For nearly 90 years, Los Angeles’ architecture has been seized upon by the city’s critics as an easy target — a way to reinforce its reputation as a shallow place without roots. Unjustly so, according to David Ulin of the USC Dornsife College of Letters, Arts and Sciences.
“I think that is a misperception because the diversity of Los Angeles and in some sense even the silliness of some of the architecture — the fairy tale houses, the chateaux — which Nathanael West makes fun of in the opening pages of Day of the Locust — is a symbol of the city’s fundamental democratic impulse,” said Ulin, lecturer in the Master of Professional Writing (MPW) program and book editor at the Los Angeles Times.
“This diversity is a key to the city’s personality, both literary and otherwise,” he said, speaking at a panel discussion on the subject of L.A. architecture as part of “Tales From Two Cities: Writing From California,” a two-part series separated by four months and 400 miles.
The local event, held at the Los Angeles Public Library Feb. 20-22, included panels, readings, discussions and a bus tour about the literature of Southern California. A similar event was held in October at the San Francisco Public Library.
“The major idea was to take the pulse of the literary identity and literary themes that help to define California, both historically and in contemporary settings or writing,” said William Deverell, professor and chair of the history department at USC Dornsife and director of the Huntington-USC Institute on California and the West.
Deverell organized the two events with Ulin, in partnership with the major public libraries of each metropolitan region, and with the support of Margaret and Will Hearst.
The events explored literary expression in Northern and Southern California.
“We wanted to highlight different themes, writers and histories,” Deverell said. “At the same time, we suggest similarities or a combined California thrust to literary production in the far West.”

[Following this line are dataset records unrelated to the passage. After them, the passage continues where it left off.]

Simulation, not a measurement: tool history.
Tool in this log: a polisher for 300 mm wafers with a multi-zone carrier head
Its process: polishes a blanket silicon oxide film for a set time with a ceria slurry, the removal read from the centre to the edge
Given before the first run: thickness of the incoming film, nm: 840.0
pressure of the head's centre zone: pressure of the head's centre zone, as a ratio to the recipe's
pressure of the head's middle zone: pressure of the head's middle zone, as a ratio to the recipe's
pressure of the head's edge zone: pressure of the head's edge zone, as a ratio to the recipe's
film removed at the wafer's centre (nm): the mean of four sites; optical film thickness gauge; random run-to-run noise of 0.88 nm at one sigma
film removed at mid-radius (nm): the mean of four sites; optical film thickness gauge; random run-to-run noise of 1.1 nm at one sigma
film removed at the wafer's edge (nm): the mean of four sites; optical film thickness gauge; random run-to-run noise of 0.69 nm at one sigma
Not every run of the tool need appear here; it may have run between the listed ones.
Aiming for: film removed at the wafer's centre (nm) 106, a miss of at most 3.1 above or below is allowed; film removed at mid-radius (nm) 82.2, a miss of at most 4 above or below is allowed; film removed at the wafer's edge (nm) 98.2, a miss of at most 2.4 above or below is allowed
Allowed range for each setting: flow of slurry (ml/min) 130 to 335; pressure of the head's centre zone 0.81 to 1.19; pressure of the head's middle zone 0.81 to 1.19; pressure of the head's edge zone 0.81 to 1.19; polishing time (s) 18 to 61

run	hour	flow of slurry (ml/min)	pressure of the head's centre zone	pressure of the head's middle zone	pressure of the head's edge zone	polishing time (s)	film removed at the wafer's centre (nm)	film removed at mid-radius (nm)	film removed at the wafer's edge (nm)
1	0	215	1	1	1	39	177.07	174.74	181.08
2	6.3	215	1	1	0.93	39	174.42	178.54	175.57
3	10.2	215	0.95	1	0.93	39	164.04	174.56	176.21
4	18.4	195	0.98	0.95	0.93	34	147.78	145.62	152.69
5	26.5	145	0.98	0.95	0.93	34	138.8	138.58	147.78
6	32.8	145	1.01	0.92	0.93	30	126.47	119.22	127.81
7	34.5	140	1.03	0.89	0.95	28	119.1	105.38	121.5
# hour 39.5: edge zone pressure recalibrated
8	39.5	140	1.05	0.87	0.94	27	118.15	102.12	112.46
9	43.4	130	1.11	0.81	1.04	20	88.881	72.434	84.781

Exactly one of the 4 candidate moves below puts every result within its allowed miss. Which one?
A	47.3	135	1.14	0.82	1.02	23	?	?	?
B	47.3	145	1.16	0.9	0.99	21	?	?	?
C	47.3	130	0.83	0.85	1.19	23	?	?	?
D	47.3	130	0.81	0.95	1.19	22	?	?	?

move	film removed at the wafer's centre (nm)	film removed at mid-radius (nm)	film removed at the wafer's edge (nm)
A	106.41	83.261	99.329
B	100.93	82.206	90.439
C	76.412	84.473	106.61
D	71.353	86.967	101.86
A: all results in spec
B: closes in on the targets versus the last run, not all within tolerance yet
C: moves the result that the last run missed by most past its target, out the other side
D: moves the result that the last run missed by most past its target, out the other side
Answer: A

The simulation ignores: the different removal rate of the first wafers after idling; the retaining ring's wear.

Titled “Architecture, Identity and the City of Angels,” the discussion moderated by Ulin featured panelists Alice Kimm, chair of undergraduate studies at the USC School of Architecture and a principal at John Friedman Alice Kimm Architects; Christopher Hawthorne, architecture critic at the Los Angeles Times; and Jon Christensen, editor of Boom: A Journal of California and a professor at UCLA.
Ulin kicked off the discussion by reading extracts about L.A. by Stewart Edward White, Truman Capote and Norman Mailer. He used these literary passages to launch a broader conversation about how descriptions of the physical landscape, the architecture and design affect our perceptions of the city.
“There is something about the city of Los Angeles as a creative environment in which innovation can happen,” said Kimm, who described her shock upon encountering so-called “cardboard architecture” evident in certain parts of the city when she arrived in L.A., fresh out of graduate school on the East Coast. She said her view of L.A. has evolved as she has lived and worked in the city.
“There is the idea that you come to L.A. as an outsider, as many of us do, and are able to throw off the fetters of tradition and all of the preconceptions that you have about anything, really, and make your own way,” she said. “And while that gives rise to the kind of eclecticism that many people don’t relate to, it also gives rise to the freedom to invent and create.”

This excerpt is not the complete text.